School cries: ‘We will recover; we will survive’
by LAUREN FULBRIGHT and NIKKI SCHWAB
BLACKSBURG, Va. - Nestled in the Blue Ridge Mountains, this small community shows few signs of the tragedy that left 33 people dead Monday.
On Virginia Tech’s main drag, a sea of students dressed in orange and maroon make it look like any normal football game day.
But yellow ‘in loving memory’ ribbons draped from the lampposts and signs of local businesses offering condolences serve as reminders of a tragedy.
Senior Cho Seung Hui, an English major, is suspected of fatally shooting two fellow Virginia Tech students Monday morning in Ambler-Johnston Hall. According to police, he then walked to the Norris Hall engineering building, where he killed or injured professors and students, then shot himself, making it the deadliest shooting in U.S. history.
For some, life goes on normally: A group of friends enjoys afternoon beers at the Top of the Stairs, a local bar favored by students.

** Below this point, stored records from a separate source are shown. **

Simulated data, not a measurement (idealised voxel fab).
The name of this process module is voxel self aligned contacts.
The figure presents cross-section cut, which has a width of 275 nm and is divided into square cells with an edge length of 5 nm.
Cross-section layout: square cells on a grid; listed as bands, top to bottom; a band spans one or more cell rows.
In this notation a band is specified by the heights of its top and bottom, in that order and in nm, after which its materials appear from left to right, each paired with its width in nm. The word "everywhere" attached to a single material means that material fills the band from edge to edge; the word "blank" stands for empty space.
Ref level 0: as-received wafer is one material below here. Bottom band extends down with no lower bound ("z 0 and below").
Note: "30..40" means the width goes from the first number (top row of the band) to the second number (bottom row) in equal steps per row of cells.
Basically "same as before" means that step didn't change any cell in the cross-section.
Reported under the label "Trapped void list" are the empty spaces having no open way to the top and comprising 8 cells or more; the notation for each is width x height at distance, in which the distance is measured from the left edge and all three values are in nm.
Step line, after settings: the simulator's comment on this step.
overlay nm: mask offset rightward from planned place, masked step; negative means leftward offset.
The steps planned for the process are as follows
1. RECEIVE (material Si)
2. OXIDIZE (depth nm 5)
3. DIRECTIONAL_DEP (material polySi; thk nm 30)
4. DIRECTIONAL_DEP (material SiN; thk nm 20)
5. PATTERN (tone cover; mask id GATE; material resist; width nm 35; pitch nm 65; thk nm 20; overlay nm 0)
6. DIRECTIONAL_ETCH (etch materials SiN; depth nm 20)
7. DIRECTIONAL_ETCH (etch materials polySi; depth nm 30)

As 8 p.m. nears, however, the mood turns somber as students stream down the streets that lead to Drill Field for a student-led candlelight vigil.
As students unload boxes of candles from a truck, Virginia State Police officers Justin Stiltner and Solomon Albert, who drove Monday from Fredericksburg, eye the growing crowd.
Stiltner says he has investigated triple homicides, but he has never seen a tragedy of this magnitude.
“No matter how much training experience you have, you can’t prepare yourself for something like this,” the 23-year-old policeman says. “It was unbelievable. It was more like a movie than real life.”
Virginia Tech faculty, students, alumni and their families join students from neighboring colleges, who show their support. The media follow. Some students gather with their friends, while others dash around Drill Field handing out candles and Pepsi and Coke cups that serve as candle holders.
The ceremony begins.
“Look out for each other,” Zenobia Hikes, vice president of student affairs, tells the crowd. “If you see your roommate or your classmate or your friend grieving or having a difficult time, help that person and make sure they get to counseling.”
As she speaks, mourners pass candles from one person to the next, slowly illuminating the field.
“We want the world to know we are Virginia Tech,” she says. “We will recover. We will survive with your prayers.”
A series of cheers bursts from the crowd.
At the end of the brief service, a student speaker asks for a moment of silence. The crowd lulls, then silence gives way to the trumpeting of taps.
A large group sings ‘Amazing Grace,’ which is interrupted by a group on the other side of Drill Field that chants football cheers.
“Hokies.”
“Hokies.”
“Hokies.”
The service concludes, and some students disperse, but others linger for hours.
An engineering student, Anurag Mishra, strides away from the field with his friends. Mishra, a student from India, lost a classmate in the shooting.
“I’m really feeling angry about the possibility that a person can get firearms so easily,” he says. “That is the thing I am most angry about.”
Nearby, Virginia Tech students Jessica Furr, Whitney Thomas and Brady Beemer stand in a semicircle. Furr is angry about how the media blamed Virginia Tech officials for not getting out the message of the first shooting earlier.
“We were informed as they thought fit,” she says. “Twenty-seven thousand people panicking and looking for a shooter is not exactly the ideal situation.”
Senior John Woods huddles amid a group of friends on the ground and wonders about what else the university could have done. Woods lost his former girlfriend and close friend, Maxine Turner, who was one of the students killed in a German class in Norris Hall.
“She was a senior,” he says quietly, then pauses. “She was supposed to be graduating in three weeks.”
“She skips her other classes all the time,” Woods says. “She’d go to the bar and get a drink or something because, what the hell, we’re seniors. But she doesn’t skip German class because she likes German class.”
Most victims were killed in Turner’s German class.
Woods spent Monday looking for Turner, who he describes as a bouncy, talkative person and a good friend. But it wasn’t until 10 p.m. that her mother called.
“Nobody ever said ‘Maxine is dead,’” he says. “Somebody answered the phone. Somebody was sobbing. Everyone was sobbing.”
Woods then notified other friends of Turner’s death.
“I called my friend, John. I forgot to ask if he was sitting down, and he almost drove off the road,” Woods says.
As more students leave the field, others linger to look at the messages left by their peers on white wooden boards. Onlookers continue to light candles at two shrines. Some candles illuminate pictures of the dead, and as the flames intensify, crowd members extinguish them with blue Gatorade.
A group of students forms a circle and begins singing ‘Amazing Grace’ and ‘Our God is an Awesome God.’
They pause when a lone bagpiper plays ‘Amazing Grace’ from afar.